An "irresponsible" ad for the new Jaguar XE car's hands-free mobile technology has been banned for encouraging unsafe driving.
The advertorial for Jaguar Land Rover, which appeared in the Guardian, described new in-car features such as wi-fi connectivity and smartphone-integrated apps, allowing the driver to "organise your next meeting and stay in touch with colleagues and family on the move".
It said: “For busy executives, the car is increasingly becoming an extension of the work place. What was once a cocoon of time in limbo is being transformed into productive reclaimed time.”
The ad included a testimonial from Prof David Bailey, of the Aston Business School, who said "the connected nature of the car is invaluable" and let him "use the phone via the car", "use the apps through the car" and "do an interview while going somewhere".
Defending the ad, Jaguar Land Rover said it had specifically stated that any of the described functions of the car should be used without compromising safety.
The car-maker believed that its hands-free features ergonomically benefited the driver and reduced the risk of distraction, allowing them to keep their eyes on the road.
Guardian News and Media believed that the advertorial did not condone or encourage unsafe or irresponsible driving, but instead placed an emphasis on safety.
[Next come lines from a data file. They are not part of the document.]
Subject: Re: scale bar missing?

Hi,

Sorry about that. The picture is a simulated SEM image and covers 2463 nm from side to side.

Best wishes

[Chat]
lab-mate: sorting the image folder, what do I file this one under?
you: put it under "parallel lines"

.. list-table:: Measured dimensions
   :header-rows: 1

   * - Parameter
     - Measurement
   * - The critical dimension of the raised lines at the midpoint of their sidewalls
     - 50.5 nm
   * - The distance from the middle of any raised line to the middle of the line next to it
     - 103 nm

Upholding two complaints, the Advertising Standards Authority (ASA) said it accepted that driving while using a hands-free mobile phone kit was not illegal.
However, it noted that the Highway Code stated that using hands-free equipment was likely to distract drivers, and advised stopping to make or take calls, while satellite navigation systems, congestion warning systems, PCs and multi-media could also be dangerous.
It pointed out that drivers could be stopped by police if they were considered not to be in full control of a vehicle because of being distracted, which could result in a motoring offence.
The ASA said: “Whilst we understood that work-related activities and communicating with family could be carried out in the car via hands-free technology, we considered that they were likely to distract a driver’s attention from the road and therefore preventing them from having full control of the vehicle.
“Therefore, we concluded that the advertorial was irresponsible because it was likely to encourage unsafe driving practices.”
It ruled that the ad must not appear again in its current form and told Jaguar Land Rover that their future advertising must not encourage drivers to carry out such tasks that were likely to distract their attention from the road.
The ASA’s ruling comes a week after tougher penalties for motorists using phones came into force.
Now drivers face losing their licence the first time they are caught using a phone behind the wheel, while penalties and fines for offenders were doubled to six points and £200 respectively, from March 1st.